# Island Beach State Park Poll



## RickLandRover (Mar 5, 2008)

Just say that no more beach buggies were allowed at IBSP and that you had to walk in from the front gate, also the rangers would only allow you to carry in no more than 5 different types of lures and or bait...what would they be? Mine would be white bucktails with a power grubs, Bomber plugs, spoons, clams and bloodworms. I would also have a Yo-Zuri Surface cruiser stuck in my pocket which the ranger could not see.


----------



## saltandsand (Nov 29, 2007)

RickLandRover said:


> Just say that no more beach buggies were allowed at IBSP and that you had to walk in from the front gate, also the rangers would only allow you to carry in no more than 5 different types of lures and or bait...what would they be? Mine would be white bucktails with a power grubs, Bomber plugs, spoons, clams and bloodworms. I would also have a Yo-Zuri Surface cruiser stuck in my pocket which the ranger could not see.

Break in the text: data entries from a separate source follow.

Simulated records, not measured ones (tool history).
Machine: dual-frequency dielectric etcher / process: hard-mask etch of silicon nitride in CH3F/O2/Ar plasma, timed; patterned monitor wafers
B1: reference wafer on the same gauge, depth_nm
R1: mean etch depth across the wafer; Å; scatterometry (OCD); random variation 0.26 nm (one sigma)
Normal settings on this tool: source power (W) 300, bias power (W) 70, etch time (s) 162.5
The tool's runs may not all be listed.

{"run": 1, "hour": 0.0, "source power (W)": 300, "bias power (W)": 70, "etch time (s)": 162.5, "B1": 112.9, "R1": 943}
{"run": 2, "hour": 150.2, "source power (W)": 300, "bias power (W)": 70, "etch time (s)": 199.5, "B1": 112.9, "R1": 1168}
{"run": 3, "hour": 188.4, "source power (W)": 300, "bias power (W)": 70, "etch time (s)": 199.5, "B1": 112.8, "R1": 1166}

Just say the penalty for being caught with the Yo-Zuri was 15 years in a Turkish jail... would you still break the rules? 

BTW: Did you really edit your post for a typo?


----------



## Outlaw (Feb 20, 2004)

opcorn::beer:


----------



## emptyhook (Aug 13, 2008)

*Happy?*

Rangers aren't THAT dumb," Sir is that a Yo-Zuri Surface Cruiser in your pocket, or are you just happy to be fishing??"


----------